Brigitte received many accolades over the decades. She was named Best Actress at the 22nd Asia-Pacific Film Festival for her performance in Eight Hundred Heroes (1976), and again at the 27th Golden Horse Awards with Red Dust (1990). In 2018, she was awarded the Golden Mulberry Lifetime Achievement Award at the 20th Far East Film Festival in Udine Italy, and an Honorary Fellowship by the SH Ho College of the Chinese University of Hong Kong. Also in 2018, the Hong Kong International Film Festival showcased Brigitte’s film career with 14 of her most memorable features, including Outside the Window, The Dream of the Red Chamber, Peking Opera Blues, Starry is the Night, Red Dust, Swordsman II, The Bride with White Hair, Chungking Express, and Ashes of Time Redux.

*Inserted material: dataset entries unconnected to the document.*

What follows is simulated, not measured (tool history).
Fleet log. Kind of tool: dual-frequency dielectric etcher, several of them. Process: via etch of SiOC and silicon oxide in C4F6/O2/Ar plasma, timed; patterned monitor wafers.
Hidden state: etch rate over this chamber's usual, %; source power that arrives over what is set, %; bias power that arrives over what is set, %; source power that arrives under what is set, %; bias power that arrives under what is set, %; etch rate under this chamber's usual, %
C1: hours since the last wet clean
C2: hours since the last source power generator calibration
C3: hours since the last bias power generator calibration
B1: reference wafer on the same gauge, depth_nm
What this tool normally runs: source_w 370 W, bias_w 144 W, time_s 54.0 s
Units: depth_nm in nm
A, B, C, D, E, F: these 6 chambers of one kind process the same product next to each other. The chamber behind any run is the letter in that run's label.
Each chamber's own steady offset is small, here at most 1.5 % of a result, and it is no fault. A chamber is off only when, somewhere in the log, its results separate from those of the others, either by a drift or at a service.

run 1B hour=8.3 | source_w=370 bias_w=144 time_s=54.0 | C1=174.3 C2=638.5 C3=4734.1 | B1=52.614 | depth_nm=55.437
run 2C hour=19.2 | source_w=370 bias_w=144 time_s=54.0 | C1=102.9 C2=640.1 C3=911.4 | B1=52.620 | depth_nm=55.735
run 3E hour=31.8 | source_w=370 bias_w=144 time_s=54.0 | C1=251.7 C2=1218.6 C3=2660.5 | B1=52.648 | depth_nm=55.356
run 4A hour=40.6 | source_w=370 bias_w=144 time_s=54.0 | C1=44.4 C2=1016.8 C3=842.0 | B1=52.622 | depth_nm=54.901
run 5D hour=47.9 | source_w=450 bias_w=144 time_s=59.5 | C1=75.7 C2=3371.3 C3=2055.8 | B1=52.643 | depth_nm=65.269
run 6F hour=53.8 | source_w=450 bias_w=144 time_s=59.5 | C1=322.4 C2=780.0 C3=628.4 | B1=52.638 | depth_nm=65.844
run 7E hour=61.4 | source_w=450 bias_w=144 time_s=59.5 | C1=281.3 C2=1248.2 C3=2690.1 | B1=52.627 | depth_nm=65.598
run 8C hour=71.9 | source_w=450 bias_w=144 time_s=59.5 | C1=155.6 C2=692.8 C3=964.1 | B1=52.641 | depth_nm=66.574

For Brigitte, speaking of a lifetime is premature. The second chapter of this remarkable life has only just begun. Much to the delight of her legions of fans and followers, she took up writing around 15 years ago and successfully transitioned into the life of a writer. Her debut book titled Inside the Window, Outside the Window came out in 2011, followed by Clouds Go, Clouds Come three years later. A third book, In Front of the Lens, Behind the Lens, was published in 2020 and selected for a Recommended Prize in the essay category at the 16th Hong Kong Biennial Awards for Chinese Literature. Her most recent book was published last year, crisply titled Ching Hsia Sketches. With four books under her belt, our former film legend has successfully refashioned herself into an active Hong Kong essayist with an already sizeable and still expanding readership across the Chinese-speaking communities.

For Brigitte, writing is more than a career as it has become a fixture and a necessity in life. I once asked Brigitte why she felt compelled to write. She pondered a bit and said: “I have the urge to share with an audience a part of my inner world and I want very much to channel positive energy into this world. I truly believe that words can sooth souls. And I just have so much love! Love of all beings, love of friends and family, and even love of those who might not be your friends. If only I can transmit some of this abundance of love through my words, I can probably make this world a better place for all.” In most simple and direct terms, she was in fact commenting on the power of words. From power of images to power of words, Brigitte has an innate understanding of the indispensable place literary and artistic creation occupies in our shared humanity. There is something that is consistent in her lifelong pursuits, that is, an incessant desire to reach her audiences near and far. In a world torn by conflicts and uncertainties, words take on additional power and urgency. Words heal, words sooth, words mend, and words build bridges. Brigitte has therefore chosen a life of writing with newfound purpose and a sense of urgency.

I have written elsewhere on Brigitte’s prose writing, and I quote myself here: “From in front the camera, she has now moved to behind the camera, and she uses words to reconstruct her own lens. From behind her newly built lens, she re-examines people and things, those who are close, or distant, or unknown, or merely passing by. Memories are being visualised bit by bit via literary language as a medium. I can see that many memories are still untouchable, as they have been tucked away for too long. Brigitte is slowly testing her thresholds with words, and the more she writes, the closer she approaches the deepest layer of her inner soul.” Brigitte is now onto a new writing project, one that will signal a more complex way of weaving memories into our lived present. As Brigitte’s readers, we have much to expect from this next chapter of “The Invincible East.”

Mr Pro-Chancellor, it is my great honour and privilege to present to you the “invincible” Ms Brigitte LIN Ching Hsia, for the award of Doctor of Social Sciences honoris causa.

Citation written and delivered by Professor Nicole Huang, Public Orator, the University of Hong Kong.